It is a deep learning-based framework built for new donor/acceptor pairs discovery. The framework contains data collection section, PCE prediction section and molecular discovery section. Specifically, a large D/A pair dataset was built by collecting experimental data from literature. Then, a novel RoBERTa-based bi-encoder model (BiBERTa) was developed for PCE prediction by using the SMILES of donor and acceptor pairs as the input. Two pretrained ChemBERTa2 encoders were loaded as initial parameters of the bi-encoder. The model was trained, tested and validated on the experimental dataset.

Depends

We recommend to use conda and pip.

By using the requirements.txt file, it will install all the required packages.

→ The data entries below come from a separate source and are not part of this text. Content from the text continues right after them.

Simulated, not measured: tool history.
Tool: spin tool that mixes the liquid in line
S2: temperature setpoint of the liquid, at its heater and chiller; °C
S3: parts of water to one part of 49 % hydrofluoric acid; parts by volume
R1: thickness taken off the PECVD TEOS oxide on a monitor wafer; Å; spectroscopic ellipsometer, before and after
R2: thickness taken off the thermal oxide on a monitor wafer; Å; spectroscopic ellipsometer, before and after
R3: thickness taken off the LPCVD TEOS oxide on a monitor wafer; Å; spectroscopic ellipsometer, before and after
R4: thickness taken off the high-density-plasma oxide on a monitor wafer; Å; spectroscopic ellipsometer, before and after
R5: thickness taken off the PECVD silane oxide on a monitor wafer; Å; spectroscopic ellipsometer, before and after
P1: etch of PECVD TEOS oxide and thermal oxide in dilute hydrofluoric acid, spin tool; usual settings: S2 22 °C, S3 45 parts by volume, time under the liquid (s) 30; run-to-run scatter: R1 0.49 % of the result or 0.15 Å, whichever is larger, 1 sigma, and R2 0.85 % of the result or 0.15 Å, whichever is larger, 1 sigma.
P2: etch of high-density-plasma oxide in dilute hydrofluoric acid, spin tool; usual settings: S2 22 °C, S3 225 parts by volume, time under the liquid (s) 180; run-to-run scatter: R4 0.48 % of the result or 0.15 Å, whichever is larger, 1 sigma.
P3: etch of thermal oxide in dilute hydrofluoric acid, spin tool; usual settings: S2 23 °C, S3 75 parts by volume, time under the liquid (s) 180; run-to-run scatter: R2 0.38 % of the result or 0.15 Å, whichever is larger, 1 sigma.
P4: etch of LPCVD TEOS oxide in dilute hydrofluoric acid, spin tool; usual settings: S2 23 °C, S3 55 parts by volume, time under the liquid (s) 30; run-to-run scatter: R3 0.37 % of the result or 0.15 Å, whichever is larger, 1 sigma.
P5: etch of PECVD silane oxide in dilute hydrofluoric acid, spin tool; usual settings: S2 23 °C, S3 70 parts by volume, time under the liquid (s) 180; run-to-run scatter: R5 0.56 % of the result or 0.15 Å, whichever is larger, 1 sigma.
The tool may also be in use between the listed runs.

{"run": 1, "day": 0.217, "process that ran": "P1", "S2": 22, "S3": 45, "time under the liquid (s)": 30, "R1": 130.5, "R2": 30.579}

git clone --depth=1 https://github.com/JinYSun/biberta.git
cd biberta
conda create --name biberta python=3.8
conda activate biberta
conda install pip
pip install -r requirements.txt

Usage

-- train: contains the codes for training the model.

-- predict: contain the code for screening large-scale DAPs.

-- test.ipynb: contain the tutorials on predicting with models.

-- run: contain the code to predict the performance of DAP one by one.

-- dataset/OSC: contain the dataset for training/testing/validating the model.

-- Demo/example.ipynb: contain the code to show how to train/test/screen the model.

Model Training

cd BiBERTa
python train.py

Model Prediction

large scale screening by inputting a file

python -c "import screen; screen.smiles_aas_test(r'BiBERTa/dataset/OSC/test.csv')"

predicting by input the SMILES of donor and acceptor

python -c "import run; run.smiles_adp_test ('CCCCC(CC)CC1=C(F)C=C(C2=C3C=C(C4=CC=C(C5=C6C(=O)C7=C(CC(CC)CCCC)SC(CC(CC)CCCC)=C7C(=O)C6=C(C6=CC=C(C)S6)S5)S4)SC3=C(C3=CC(F)=C(CC(CC)CCCC)S3)C3=C2SC(C)=C3)S1','CCCCC(CC)CC1=CC=C(C2=C3C=C(C)SC3=C(C3=CC=C(CC(CC)CCCC)S3)C3=C2SC(C2=CC4=C(C5=CC(Cl)=C(CC(CC)CCCC)S5)C5=C(C=C(C)S5)C(C5=CC(Cl)=C(CC(CC)CCCC)S5)=C4S2)=C3)S1') "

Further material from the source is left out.